Sinead Watson (left), 24, and Jennie de Jong, 23, were sent back to Istanbul after the stopover. Photo / Nick Reed
Sinead Watson (left), 24, and Jennie de Jong, 23, were sent back to Istanbul after the stopover. Photo / Nick Reed NZ Herald

Pair detained during unexpected stopover seeking compensation

TWO New Zealand travellers who say they were interrogated and detained in a high-security immigration "detention centre" under armed guard during an unexpected Chinese stopover are claiming human rights breaches and seeking compensation from their airline.

Jennie de Jong, 23, and Sinead Watson, 24, were returning from an enjoyable six-month European jaunt when they became trapped in a "journey from hell".

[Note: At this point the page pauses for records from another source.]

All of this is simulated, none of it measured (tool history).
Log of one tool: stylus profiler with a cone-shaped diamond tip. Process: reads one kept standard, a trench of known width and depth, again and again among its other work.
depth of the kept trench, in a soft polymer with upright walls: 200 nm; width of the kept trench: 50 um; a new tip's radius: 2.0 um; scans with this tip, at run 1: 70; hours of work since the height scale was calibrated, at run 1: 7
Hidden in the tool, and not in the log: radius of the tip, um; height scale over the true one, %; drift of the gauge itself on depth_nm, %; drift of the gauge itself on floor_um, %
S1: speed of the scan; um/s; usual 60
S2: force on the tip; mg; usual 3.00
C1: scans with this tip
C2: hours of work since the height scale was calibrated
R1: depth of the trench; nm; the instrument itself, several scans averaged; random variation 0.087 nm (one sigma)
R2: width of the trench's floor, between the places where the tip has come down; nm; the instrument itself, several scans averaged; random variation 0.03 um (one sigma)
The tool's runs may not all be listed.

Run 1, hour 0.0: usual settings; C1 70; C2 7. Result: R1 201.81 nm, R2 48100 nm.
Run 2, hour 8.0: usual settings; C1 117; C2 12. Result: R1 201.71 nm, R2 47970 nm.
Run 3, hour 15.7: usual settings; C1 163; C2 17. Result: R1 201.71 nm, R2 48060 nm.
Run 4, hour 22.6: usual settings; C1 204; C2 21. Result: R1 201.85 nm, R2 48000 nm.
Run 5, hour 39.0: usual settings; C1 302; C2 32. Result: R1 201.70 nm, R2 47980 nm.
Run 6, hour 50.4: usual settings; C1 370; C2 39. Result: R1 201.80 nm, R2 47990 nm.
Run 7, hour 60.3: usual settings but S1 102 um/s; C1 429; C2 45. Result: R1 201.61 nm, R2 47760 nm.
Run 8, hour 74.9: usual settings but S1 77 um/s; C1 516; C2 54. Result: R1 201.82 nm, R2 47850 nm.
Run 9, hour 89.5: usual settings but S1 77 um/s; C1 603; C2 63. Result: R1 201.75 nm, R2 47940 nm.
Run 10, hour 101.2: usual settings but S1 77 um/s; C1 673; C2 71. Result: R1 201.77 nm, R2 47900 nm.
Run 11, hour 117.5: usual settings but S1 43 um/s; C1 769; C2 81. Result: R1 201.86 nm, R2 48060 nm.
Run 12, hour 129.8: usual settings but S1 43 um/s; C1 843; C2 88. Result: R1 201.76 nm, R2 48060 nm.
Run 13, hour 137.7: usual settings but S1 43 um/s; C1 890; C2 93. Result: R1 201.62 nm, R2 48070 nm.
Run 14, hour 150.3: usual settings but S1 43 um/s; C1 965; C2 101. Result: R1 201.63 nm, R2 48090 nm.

The friends had travelled to Istanbul to catch flights home to Auckland via Beijing where they planned to spend a 72-hour transit sightseeing in the city. But during the August 11 flight to China's capital, the pair were surprised to hear an in-flight announcement that they would be making a "one-hour stopover" at Urumqi - a city of four million people in the autonomous region of Xinjiang, 3700km from Beijing.

Travel documents and boarding passes made no mention of the Urumqi diversion.

When they got off the China Southern Airlines plane, their travel papers were scrutinised by immigration officers. They say they were told Urumqi issued only 24-hour visa exemptions - not 72-hour exemptions as Beijing does.

Since their Beijing flight wasn't leaving the country for another two days, officials refused to let them travel on. When the distressed pair tried to bring forward their connecting flight, they said "rude and unhelpful" staff at the China Southern Airlines ticket office allegedly claimed it would cost them US$5000 ($7900).

"We weren't sure if that was each or total," Ms de Jong said. "And they didn't show us any proof how they got to that figure. They would just laugh and say, 'No English'."

Since Ms de Jong and Ms Watson had no current travel insurance and were unable to cough up the cash for a new flight, immigration officials told them they would be deported to Istanbul.

The friends then said they were escorted, with their luggage, to an immigration van, which drove them to a high-security "detention centre", with armed guards and barbed wire, just outside the airport.

They were put in separate rooms.

"It was very scary ... not a nice place at all. We were made to feel like prisoners," Ms de Jong said.

Two hours later, they were ferried back to the airport and told the 10-hour flight back to Istanbul would cost them 300 ($530).

"We were exhausted and decided to pay it because we were scared of being put in prison," Ms de Jong said.

During their 11-hour ordeal, they were given no food or water.

When they asked for water, airport staff refused their request.

Once back in Istanbul, Ms de Jong and Ms Watson shelled out a further $4344.65 to get new flights to New Zealand.

"The whole experience was incredibly draining and stressful. All up, it was pretty horrific," Ms de Jong said.

Since returning home, the pair have tried to get China Southern Airlines to compensate them for their financial loss. They are also critical of the way they were handled at the airport and claim their treatment violated their human rights.

The airline's Auckland office originally couldn't find any record of their flight ever stopping at Urumqi.

But the company's Guangzhou headquarters has since claimed the travellers were informed of the stopover when they booked online.

The pair reject those claims, and point to both their itinerary and boarding passes, neither of which make mention of any stopover.

A spokesman for China Southern Airlines' Auckland office yesterday advised them to continue communicating with head office. "We don't consider it a stand-off at all," he said.

"Standard practice is that we treat all of our complaints with due respect. We try to resolve such situations as quickly as possible."